There is a multi-state, far-right effort to manipulate K-12 civic and social studies curricula across the country. 

These efforts often center the influence of Judeo-Christian teachings on the founding fathers, and recast American history, particularly with regard to race and slavery, in a more favorable light. 

Let’s look at five of the groups behind these anti-democratic actions:

  • Hillsdale College: Hillsdale College is a private Christian college in Michigan that has risen to prominence by disseminating its 1776 Curriculum — which Vanity Fair reports “has been criticized for revisionist history, including whitewashed accounts of US slavery” — through a network of charter schools nationwide. In many states, including South Dakota, Florida, and Pennsylvania, individuals associated with Hillsdale have reportedly influenced the development of state curricula or programs.
  • PragerU: Founded by talk show host Dennis Prager and funded by backers of election denialism and extremists, PragerU creates videos under the guise of education materials that advance Christian nationalism, fundamentalist gender norms, and climate change denialism. In the past year, Montana, Oklahoma, Arizona, Florida, and New Hampshire have approved PragerU content to be shown in public school classrooms. 
  • Civics Alliance: The Civics Alliance is a coalition of anti-equity policymakers and educators convened by the National Association of Scholars, a far-right advocacy organization that opposes Diversity, Equity, and Inclusion programs and multiculturalism. The coalition opposes so-called “New Civics” that celebrates diversity, sustainability, and service learning.
  • Bill of Rights Institute: Founded by Charles Koch in 1999 and led by former Hillsdale professor David Bobb, the Bill of Rights Institute has partnered with state governments to revise their social studies standards.
  • The Fordham Institute: The Fordham Institute is an extremist think tank that advocates for policies that weaken public education.

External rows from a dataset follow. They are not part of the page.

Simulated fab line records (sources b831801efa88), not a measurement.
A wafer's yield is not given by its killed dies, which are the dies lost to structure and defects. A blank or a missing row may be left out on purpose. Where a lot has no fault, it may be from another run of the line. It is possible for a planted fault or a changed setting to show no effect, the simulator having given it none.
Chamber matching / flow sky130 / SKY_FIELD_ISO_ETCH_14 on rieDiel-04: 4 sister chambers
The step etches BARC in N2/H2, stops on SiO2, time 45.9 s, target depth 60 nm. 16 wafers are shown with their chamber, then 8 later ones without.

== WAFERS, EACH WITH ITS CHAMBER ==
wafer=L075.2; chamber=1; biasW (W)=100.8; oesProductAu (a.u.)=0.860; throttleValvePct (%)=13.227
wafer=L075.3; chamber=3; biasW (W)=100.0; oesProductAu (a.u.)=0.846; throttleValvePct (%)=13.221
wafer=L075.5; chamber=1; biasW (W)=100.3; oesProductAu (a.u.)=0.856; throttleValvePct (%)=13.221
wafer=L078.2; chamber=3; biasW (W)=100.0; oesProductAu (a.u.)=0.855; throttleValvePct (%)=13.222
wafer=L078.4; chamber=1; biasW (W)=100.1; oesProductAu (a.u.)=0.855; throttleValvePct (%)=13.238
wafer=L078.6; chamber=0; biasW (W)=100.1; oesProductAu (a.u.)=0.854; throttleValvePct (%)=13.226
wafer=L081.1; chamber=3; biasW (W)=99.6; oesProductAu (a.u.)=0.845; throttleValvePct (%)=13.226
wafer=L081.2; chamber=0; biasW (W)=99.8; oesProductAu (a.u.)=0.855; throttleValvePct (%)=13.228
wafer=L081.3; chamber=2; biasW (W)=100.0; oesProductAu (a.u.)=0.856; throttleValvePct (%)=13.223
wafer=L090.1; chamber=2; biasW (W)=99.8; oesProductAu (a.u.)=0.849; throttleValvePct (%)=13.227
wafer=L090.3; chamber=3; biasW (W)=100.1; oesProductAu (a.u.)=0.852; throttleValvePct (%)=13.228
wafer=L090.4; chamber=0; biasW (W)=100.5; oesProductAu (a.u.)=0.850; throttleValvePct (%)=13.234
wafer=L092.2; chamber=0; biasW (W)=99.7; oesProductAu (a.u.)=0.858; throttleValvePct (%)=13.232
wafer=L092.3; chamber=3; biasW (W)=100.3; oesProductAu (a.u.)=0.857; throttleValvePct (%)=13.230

Democracy Forward has initiated a multi-state investigation into the influence of these organizations on state and local policies. We are seeking records from:  

South Dakota: Last year, the South Dakota Department of Education issued revised Social Studies Standards. The Department signed a $200,000 contract with William Morrissey, a former Hillsdale College professor, to facilitate the revision process and aid in drafting the standards. The new standards align with the 1776 Curriculum.

Florida: Florida is one of three states that has implemented new civics standards. In 2022, Florida officials began a series of training sessions for educators with a $3000 bonus to teachers that participated. In early 2023, the state developed an additional online course (Civics Literacy Excellence initiative) that aligns with the new standards to promote American exceptionalism with the help of experts affiliated with Hillsdale College, the Bill of Rights Institute and the Florida Joint Center for Citizenship.

At the same time, Florida opposed elements of the AP African American history curriculum, leading the College Board to issue a revised curriculum which eliminated certain components (including a discussion of the Black queer experience) and rendered other portions optional (Black Lives Matter, reparations). The state also effectively banned the AP Psychology course from being taught in Florida high schools over claims that its material about sexual orientation and gender identity is illegal under the state’s “Don’t Say Gay” Law. The AP course asks students to “describe how sex and gender influence socialization and other aspects of development.” In addition to this, last summer Florida became the first state to approve PragerU Kids material to be used in classrooms. 

The state rejected math textbooks over “references to Critical Race Theory (CRT), inclusions of Common Core, and the unsolicited addition of Social Emotional Learning (SEL) in mathematics.” Of the three out of the 125 reviewers who found objectionable content, two were affiliated with Hillsdale College.

Arizona: Alongside PragerU CEO Marissa Streit, Arizona’s GOP Superintendent of Public Instruction Tom Horne announced that PragerU Kids’ videos and “educational” content would be available on the Arizona Department of Education website. Arizona is the fifth state to add PragerU Kids materials to their educational curriculum following Florida, Oklahoma, New Hampshire, and Montana.

Montana: The Montana Office of Public Instruction (OPI) licensed PragerU allowing local school boards to adopt its content. OPI said the superintendent approves book dealers, not content, but the Montana Human Rights Network said the videos “push rhetoric from fringe groups into mainstream content for children.” 

New Hampshire: The New Hampshire Board of Education voted unanimously to approve an online PragerU “Cash Course,” a series of 15 five-minute videos, for use in the state’s remote Learn Everywhere program as a way to earn graduation credit toward the state’s financial literacy education requirement. Opponents in New Hampshire argued that PragerU’s branding as a “university” constitutes a violation of New Hampshire consumer protection laws. The AG’s office found that since PragerU was not incorporated in New Hampshire, the statute did not apply to them.

Colorado: In January of last year, Woodland Park School District became the first school district in the country to adopt the American Birthright social studies standard, developed by the Civics Alliance. The district’s resolution to adopt the standard came just one month after the state board rejected the standards, despite opposition from community members and students in the district. News coverage questioned whether the resolution put the district in conflict with state standards. All Colorado districts are required to adopt local standards that meet or exceed the state standards.

Texas: Public reporting suggests that PragerU has been soliciting Board of Education members, but the chair of the SBE said that nobody from PragerU had presented to the board or contacted him. In November of 2023, the Texas State Board of Education rejected a number of textbooks because they included policy solutions for climate change or because of the publishing company’s ESG policy. The Board also delayed voting on standards for an Indigenous Studies course.